Wednesday, November 13, 2013

Comprehensive Immigration Reform Appears Dead For This Year

Congressional efforts to pass a comprehensive immigration reform bill passed earlier by the Senate seems unlikely for this year. House Speaker John Boehner announced today that the House will not attempt to negotiate differences with the 1300-page bill passed by the Senate earlier this year. Boehner is not rejecting the idea of passing some form of immigration reform legislation, just the comprehensive and controversial version passed by the Senate. President Obama had set a year-end deadline for passing the legislation, a timetable the Speaker rejected today. Boehner insists that the House will deal with the issue on a "step-by-step" basis in accordance with its own timeline.

Friday, November 1, 2013

Indianapolis USCIS Office Handling Its First Same-Sex Marriage Cases

Robert Malchow and Anine Aouad

In recent weeks, the Indianapolis USCIS has started conducting its first interviews for same-sex marriage applicants since the U.S. Supreme Court's landmark ruling this past term in U.S. v. Windsor, which for the first time made it possible for married, same-sex couples to receive the same immigration benefits that are afforded to opposite-sex couples. My office successfully handled the petition of Robert Malchow, a resident of Monon, Indiana and his husband, Anine Aouad, a native of Morocco, who were among the first cases adjudicated in the local Indianapolis office. The couple, who have been together since 2008, were married in Davenport, Iowa in 2011 after it became the third state in the country to legally recognize same-sex marriages. Congratulations to Robert and Anine! It's important for same-sex couples residing in Indiana to understand that even though Indiana does not legally recognize same-sex marriages, U.S. citizens who enter into a same-sex marriage in a state or country where their marriage is legally recognized can legally petition for immigrant benefits on behalf of their spouse.

Thursday, September 12, 2013

Is Cancellation Of Removal An Option For You?

There are millions of persons present in the U.S. who have either overstayed a visa after legally entering the United States, or who entered the U.S. without inspection and have remained here without authorization. Cancellation of removal is a process under which qualified non-lawful permanent residents who otherwise have no legal ability to adjust to permanent resident status via a family or employment sponsor can obtain legal status.

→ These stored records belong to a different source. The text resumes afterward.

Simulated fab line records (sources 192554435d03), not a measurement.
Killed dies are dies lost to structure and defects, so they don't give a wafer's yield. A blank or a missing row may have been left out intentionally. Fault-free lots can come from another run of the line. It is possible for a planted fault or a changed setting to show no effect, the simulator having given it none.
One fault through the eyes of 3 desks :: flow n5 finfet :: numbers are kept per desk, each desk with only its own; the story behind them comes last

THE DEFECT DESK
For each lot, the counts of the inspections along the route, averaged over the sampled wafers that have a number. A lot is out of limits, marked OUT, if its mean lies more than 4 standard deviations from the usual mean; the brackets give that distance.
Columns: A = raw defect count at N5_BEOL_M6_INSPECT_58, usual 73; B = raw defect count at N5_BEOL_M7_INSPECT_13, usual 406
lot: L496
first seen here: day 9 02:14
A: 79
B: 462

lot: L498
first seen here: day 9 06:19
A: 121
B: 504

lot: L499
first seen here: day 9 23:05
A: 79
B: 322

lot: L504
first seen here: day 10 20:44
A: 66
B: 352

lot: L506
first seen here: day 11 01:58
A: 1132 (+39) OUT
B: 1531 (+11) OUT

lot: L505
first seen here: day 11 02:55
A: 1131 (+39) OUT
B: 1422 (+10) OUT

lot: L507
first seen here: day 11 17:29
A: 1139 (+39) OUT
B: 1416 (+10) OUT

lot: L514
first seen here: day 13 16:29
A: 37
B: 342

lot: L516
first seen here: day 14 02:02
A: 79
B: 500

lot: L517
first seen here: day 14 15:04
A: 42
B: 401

Section 240A(b)(1) of the Immigration and Nationality Act, 8 U.S.C. § 1229b(b)(1), provides a statutory basis for non-lawful permanent residents facing removal from the country to cancel their removal and become lawful permanent residents. There are four statutory elements that a non-lawful permanent resident must satisfy in order to convince an immigration judge to cancel removal:
  • Physical presence in the U.S. for a continuous period of ten (10) years;
  • Good moral character during that period of continuous presence in the U.S.;
  • No criminal convictions for certain offenses; and
  • Exceptional and extremely unusual hardship to the applicant's spouse, child or parent who is a citizen of the U.S. or a lawful permanent resident.
If an alien is able to satisfy these four statutory elements, an immigration judge hearing the applicant's case may cancel removal of an alien who is otherwise inadmissible or removable from the country. Cancellation of removal allows the applicant to become a lawful permanent resident.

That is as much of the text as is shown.